Liverpool FC has revealed its 2018/19 third jersey from New Balance. The third entry in Liverpool’s “This Means More” campaign pays homage to the change jerseys the club wore from 1987/88 through 1990/91.
Liverpool’s third jersey is a grey violet with grey trim and Racing Red accents. The crew neck collar and matching sleeves are grey, with red top shoulder bonded tape on both arms, dividing the front and back of the sleeves. The front of the sleeves are grey violet with a different texture.
The nape of the jersey has the Hillsborough Disaster tribute with a 96 placed between the eternal flames in red. A Steel grey gradient print at the front gives a vintage 80’s feel. The left breast has the Liverbird emblem with the club initials in red, across from an NB logo in the same color. A red concealed fabric insert runs down both sides of the jersey.
The shorts are grey with red concealed fabric trim continuing to run down the sides, and red accents. The socks are grey with a red trim over the ankle, with the club initials in front and the New Balance at the back, completing the kit. Standard Chartered returns as shirt sponsor, with Western Union on the left sleeve.
The 2018/19 Liverpool away jersey has been revealed by New Balance. The Premier League mainstay has gone for an attention-grabbing color for its clash jersey.

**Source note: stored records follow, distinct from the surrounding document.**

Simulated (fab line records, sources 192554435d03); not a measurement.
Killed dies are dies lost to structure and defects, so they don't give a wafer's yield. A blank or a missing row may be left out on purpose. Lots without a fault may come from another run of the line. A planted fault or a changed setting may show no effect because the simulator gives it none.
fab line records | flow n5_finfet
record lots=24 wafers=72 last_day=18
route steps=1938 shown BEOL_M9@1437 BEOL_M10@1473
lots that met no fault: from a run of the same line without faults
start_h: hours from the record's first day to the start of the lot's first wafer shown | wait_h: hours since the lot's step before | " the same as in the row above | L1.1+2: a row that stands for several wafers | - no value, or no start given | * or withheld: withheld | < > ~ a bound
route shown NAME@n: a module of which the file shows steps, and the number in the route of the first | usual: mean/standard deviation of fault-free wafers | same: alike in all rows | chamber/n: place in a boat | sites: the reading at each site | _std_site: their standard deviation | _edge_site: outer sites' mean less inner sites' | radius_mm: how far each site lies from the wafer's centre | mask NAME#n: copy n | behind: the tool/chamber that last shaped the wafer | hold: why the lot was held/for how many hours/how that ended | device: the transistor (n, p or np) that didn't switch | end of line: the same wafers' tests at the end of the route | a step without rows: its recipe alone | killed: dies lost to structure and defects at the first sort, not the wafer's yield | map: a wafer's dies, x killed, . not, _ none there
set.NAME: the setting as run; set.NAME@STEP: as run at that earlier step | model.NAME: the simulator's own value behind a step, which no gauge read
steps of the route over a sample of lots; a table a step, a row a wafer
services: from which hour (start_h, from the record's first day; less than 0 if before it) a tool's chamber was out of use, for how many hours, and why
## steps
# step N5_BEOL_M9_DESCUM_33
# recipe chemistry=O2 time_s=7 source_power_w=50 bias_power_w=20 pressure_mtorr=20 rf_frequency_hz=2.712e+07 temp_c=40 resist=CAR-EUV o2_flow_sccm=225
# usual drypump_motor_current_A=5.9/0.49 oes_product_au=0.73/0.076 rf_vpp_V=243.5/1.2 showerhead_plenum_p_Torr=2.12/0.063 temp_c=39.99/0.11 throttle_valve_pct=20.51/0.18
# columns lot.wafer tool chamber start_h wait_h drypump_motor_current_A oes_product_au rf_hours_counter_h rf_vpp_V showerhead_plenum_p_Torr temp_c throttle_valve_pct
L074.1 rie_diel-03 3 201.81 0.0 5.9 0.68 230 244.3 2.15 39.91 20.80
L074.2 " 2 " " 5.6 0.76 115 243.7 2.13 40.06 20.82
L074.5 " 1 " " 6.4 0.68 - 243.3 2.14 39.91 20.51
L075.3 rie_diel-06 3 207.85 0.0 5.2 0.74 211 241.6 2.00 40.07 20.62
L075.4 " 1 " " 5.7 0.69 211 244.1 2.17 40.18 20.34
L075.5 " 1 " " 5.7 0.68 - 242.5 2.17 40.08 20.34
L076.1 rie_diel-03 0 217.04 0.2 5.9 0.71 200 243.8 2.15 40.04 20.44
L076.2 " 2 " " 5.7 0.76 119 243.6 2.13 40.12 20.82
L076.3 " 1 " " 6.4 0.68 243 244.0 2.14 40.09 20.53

Deep Violet and Plum with bright Alpha Orange accents is the color scheme for Liverpool’s away jersey. The darker plum color is seen on the crew neck color and the back of the sleeves, as orange trim pops out of the collarbone area on the shoulders as bonded tape. This leads into a contrasting texture at the front the sleeves in the brighter violet. The jacquard design at the front is inspired by Anfield’s new Main Stand, and is the same design as in the home jersey. The Liverbird crest is stitched on in orange on the chest, across from the New Balance logo.
The back of the jersey is completely in plum. Orange trim can be seen on the collar, as the Hillsborough 96 emblem with eternal flames is stitched in on the nape.
The full kit will feature deep violet shorts and socks, with a plum waistband on the shorts and offset plum stripes and orange trim for the socks. Standard Chartered return as primary logo, and Western Union as the left sleeve sponsor.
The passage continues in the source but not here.